Friday, July 25, 2008

Long time Coastal Resident Bob Hays.

                    

We residents of small coastal towns and villages on the Central Oregon coast all know some residents that have lived in them for decades. Being on the Western edge of the country these folks settled in what was once the frontier and in many cases the Wild West. It was before there was even a highway that connected the northern Oregon coast with the southern Oregon coast. It was way before modern devices such as phones and televisions became staples in everyone’s home, and walking was a way of life, not just a way to stay fit!

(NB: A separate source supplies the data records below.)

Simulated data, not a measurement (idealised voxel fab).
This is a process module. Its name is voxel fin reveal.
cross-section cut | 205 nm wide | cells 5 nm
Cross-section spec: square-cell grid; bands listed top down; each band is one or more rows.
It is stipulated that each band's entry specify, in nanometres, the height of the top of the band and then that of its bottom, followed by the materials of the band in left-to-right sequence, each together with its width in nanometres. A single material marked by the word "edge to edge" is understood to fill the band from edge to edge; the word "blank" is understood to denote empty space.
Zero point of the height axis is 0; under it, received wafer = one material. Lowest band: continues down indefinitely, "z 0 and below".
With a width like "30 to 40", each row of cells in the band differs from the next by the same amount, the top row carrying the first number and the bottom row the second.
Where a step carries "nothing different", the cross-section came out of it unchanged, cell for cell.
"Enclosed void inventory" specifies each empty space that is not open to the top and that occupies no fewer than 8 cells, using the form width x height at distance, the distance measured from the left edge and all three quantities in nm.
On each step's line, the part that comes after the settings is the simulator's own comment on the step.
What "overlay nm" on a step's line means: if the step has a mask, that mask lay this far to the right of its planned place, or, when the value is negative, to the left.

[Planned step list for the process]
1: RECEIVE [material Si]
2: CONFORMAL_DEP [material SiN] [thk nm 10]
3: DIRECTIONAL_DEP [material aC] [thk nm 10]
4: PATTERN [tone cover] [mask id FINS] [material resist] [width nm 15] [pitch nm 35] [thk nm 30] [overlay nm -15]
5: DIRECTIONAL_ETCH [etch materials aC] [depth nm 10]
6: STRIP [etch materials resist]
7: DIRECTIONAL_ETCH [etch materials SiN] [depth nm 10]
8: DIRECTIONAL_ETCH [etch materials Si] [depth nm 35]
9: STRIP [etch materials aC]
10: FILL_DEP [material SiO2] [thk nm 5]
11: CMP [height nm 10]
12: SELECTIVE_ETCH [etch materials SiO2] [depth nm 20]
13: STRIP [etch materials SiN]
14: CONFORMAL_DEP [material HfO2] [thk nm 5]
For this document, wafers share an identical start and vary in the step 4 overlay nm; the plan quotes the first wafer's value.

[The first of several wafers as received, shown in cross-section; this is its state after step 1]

Sadly many of these residents have left us and their remaining population is dwindling, but it’s important to remember what these fine people were like and the way they treated their families and land. Their lives seem light years from lives today even though we still live where they began. One such resident was Bob Hays of Yachats who passed away recently at the age of 88. Born in 1920, he died at his Yachats home of 57 years.

I knew met Bob while researching for an article from remembrances he’d written for a collection titled “The Valley Called Home: The Yachats River Valley” by Joseph Carson and Vivian Stevens. He told me many stories and historical tales of his beloved Yachats and they were all fantastic.

I’m going to share with you one of his remembrances which appeared in “Groundwaters” ; a grassroots, community-oriented literary quarterly from Veneta, Oregon when his niece Judy Hays-Eberts was the Editor and Publisher. She set up the story and read it at Bob’s recent Celebration of Life. “Bob loved to roam feely though the wood of the ridges and hills of the Yachats River valley.” She said. “Trapping was a mainstay for the family through the years and in 1934, the boys, Bob and his brothers, built a log cabin up the North Fork of the Yachats River. The cabin was built to allow all of them to hunt and trap for the winter.” In that remembrance Bob wrote; “We put in a garden and camped out while constructing the cabin. Our food consisted of venison, fish, and vegetables form the garden, plus a lot of good biscuits that Dad whipped up for us. The cabin was located at the bottom of a steep hill. We went up the hill, fell the trees we needed, peeled them, and cut them into logs. Then we skidded them down the hill to the site. We built the foundation out of poles, and then rolled the logs into place by leaning two poles on the back of the cabin, and rolling them in by hand.  After the walls were in place, we cut rafters from poles, shakes from a cedar log, and took 1x12’s from an abandoned building for flooring. The flooring was the only sawed lumber in the cabin. For windows, we went up to the cabin at the headwaters of Cummins Creek which Dad had built in 1916, and took those windows to use for our new cabin.  We had to pack those windows for five miles on our backs. It was mighty tough work, but it was necessary to close in the cabin. The only items we had to buy were nails for the shake roof, hinges for the door, a roof jack for the stove pipe, and a roll of tar paper for the floor to keep the cold out.”

As I watched the assembled crowd listen to the story I realized how lucky all of us are to have had those kind of hard working, good people living here on the Central Oregon coast.